Sunday, January 2, 2011

Bëraht-nessī


Glow with the certainty that rises from your sorrow, your pain, your anger, bewilderment, and fear. There is something fine being made within you. You have the power of change. Bring the light.
--Thorn Coyle, from her blog Know Thyself

Happy Berchtoldstag! Celebrated in Switzerland, Lichenstein, and Alsace, January 2 honors the Goddess Berchta, whose name means “The Bright One.” The Alemmani, a Germanic tribe who lived along the shores of the Rhine in the first millienium B.C.E, venerated Berchta as patroness of weaving, animals, and the hunt. During this time of winter darkness, we also remember her virtue, that of Bëraht-nessī (Old High German, pronounced like “BUR-ate-NEZ-ee,” meaning Brightness).

Who was Berchta? More widely known as Perchta (and related to the English name “Bertha”), she had worshippers across the Southern Alps. In some tellings, she has two forms: Maiden, beautiful and white as snow like her name, or Crone--elderly, haggard, and fierce.

Berchta in her fierce Crone aspect.
The two forms reflect her behavior. During this time of the year, Berchta would visit farms and homesteads, ensuring the year’s spinning had been completed; the animals well-tended; and that people had feasted heartily on fish and gruel in her honor. If yes, children of the household might awaken the next morning to find a silver coin in their shoes. If no, they would be cut open and their innards stuffed with stones and straw! (Frankly, I find St. Nick’s choice of coal in the stocking less forbidding!)

Many traditions also claim one can recognize Berchta by one of her legs, oversized and shaped like that of a swan. Some felt this indicated her ability to shapechange into animal form, others that it symbolized her affiliation with spinning, as one foot would work a treadle on a spinning wheel.

As her cult syncretized with Christian traditions, Berchta became associated with the nearby Christian feast of the Epiphany, which completes the Twelve Days of Christmas and in some areas is still called Berchtentag (“Berchta’s Day”).

On Berchtoldstag, my mind turns to this idea of Epiphany, which means both a Christian feast (when the Men of Wisdom found the Savior) but also a moment of intuitive Realization. We sometimes call such events “light-bulb moments,” as the arrival of insight feels like a light turning on in the darkness: Bëraht-nessī. Do such moments fall upon us randomly?
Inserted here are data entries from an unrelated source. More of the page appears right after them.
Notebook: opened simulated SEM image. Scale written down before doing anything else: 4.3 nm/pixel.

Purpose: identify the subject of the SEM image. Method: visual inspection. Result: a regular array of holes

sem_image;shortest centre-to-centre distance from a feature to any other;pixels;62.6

No, and the story of Berchta shows us this. She brings Bëraht-nessī, this Illumination, only to those who have done the hard work of the past year: spinning the loose strands of flax or wool into coherent yarn, looking after the animals. Likewise, those who walk the spiritual path and face the darkness of their own selves--wrapping up the loose ends, shepherding the beasts of their own fear or anger--can look forward, sooner or later, to the reward of Bëraht-nessī’s arrival, the form of a Goddess who can attain feats of Transformation.

I find it typically Pagan, too, that Berchta demands her dedicants engage in Feasting and Jollity. Withdrawal from the world does not work our path. (The Buddha, too, eschewed extreme asceticism as a dead-end to spiritual progress.) Living our lives with Vigor and Engagement makes our path. The challenges we face, the chaos like unspun flax, the unruly beasts of our inner world--they are the work. Thorn Coyle’s most recent posting on this subject, Lightbringer, knits nicely with this idea, so I refer you to her site for further meditation on this theme.

So on this first day of the rest of 2011, let’s re-dedicate ourselves to the work of Self-Creation. And let’s look forward to the unpredictable moment when our work pays off with Bëraht-nessī, the Epiphany that gives us Vigor, Hope, and Inspiration to keep going.

May we see the gates of Bëraht-nessī, and perhaps make a home there.